I was thinking of using a 400 watt or smaller. Inverters use to draw 10 times the load current on the input side because of the turns ratio of the transformer used in them.I don't know if that is still the case.


----------



## HackWork

Lone Crapshooter said:


> I was thinking of using a 400 watt or smaller. Inverters use to draw 10 times the load current on the input side because of the turns ratio of the transformer used in them.I don't know if that is still the case.
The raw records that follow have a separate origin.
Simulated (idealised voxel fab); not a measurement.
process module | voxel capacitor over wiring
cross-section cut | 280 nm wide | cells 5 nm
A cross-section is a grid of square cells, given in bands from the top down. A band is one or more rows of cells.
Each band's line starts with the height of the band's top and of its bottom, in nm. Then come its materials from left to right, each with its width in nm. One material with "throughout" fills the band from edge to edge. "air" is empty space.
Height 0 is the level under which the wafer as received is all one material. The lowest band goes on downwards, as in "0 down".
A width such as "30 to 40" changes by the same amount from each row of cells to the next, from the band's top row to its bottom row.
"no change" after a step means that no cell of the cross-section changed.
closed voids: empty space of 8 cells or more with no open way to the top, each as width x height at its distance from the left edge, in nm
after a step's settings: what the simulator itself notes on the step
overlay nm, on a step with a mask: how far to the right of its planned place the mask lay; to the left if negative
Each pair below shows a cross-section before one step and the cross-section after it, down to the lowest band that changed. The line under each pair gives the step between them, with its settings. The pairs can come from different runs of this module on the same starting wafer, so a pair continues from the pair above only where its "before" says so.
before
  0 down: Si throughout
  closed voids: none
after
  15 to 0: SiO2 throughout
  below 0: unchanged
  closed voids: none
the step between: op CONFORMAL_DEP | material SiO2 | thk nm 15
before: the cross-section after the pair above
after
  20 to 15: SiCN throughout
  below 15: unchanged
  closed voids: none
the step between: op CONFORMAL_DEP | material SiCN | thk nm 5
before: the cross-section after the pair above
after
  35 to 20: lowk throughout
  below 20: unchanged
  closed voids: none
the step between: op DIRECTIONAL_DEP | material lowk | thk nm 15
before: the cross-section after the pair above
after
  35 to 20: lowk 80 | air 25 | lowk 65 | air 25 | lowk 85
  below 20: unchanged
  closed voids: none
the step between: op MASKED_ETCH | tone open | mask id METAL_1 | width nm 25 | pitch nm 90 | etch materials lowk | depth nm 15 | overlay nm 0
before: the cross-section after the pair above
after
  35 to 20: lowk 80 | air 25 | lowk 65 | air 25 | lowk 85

There is some inefficiency in an inverter. So if your load is 500 watts, it may use 550 watts of power. At 12v that is 46 amps. At 14.4v when the engine is running, it would be slightly less current.


----------



## RePhase277

Lone Crapshooter said:


> I was thinking of using a 400 watt or smaller. Inverters use to draw 10 times the load current on the input side because of the turns ratio of the transformer used in them.I don't know if that is still the case.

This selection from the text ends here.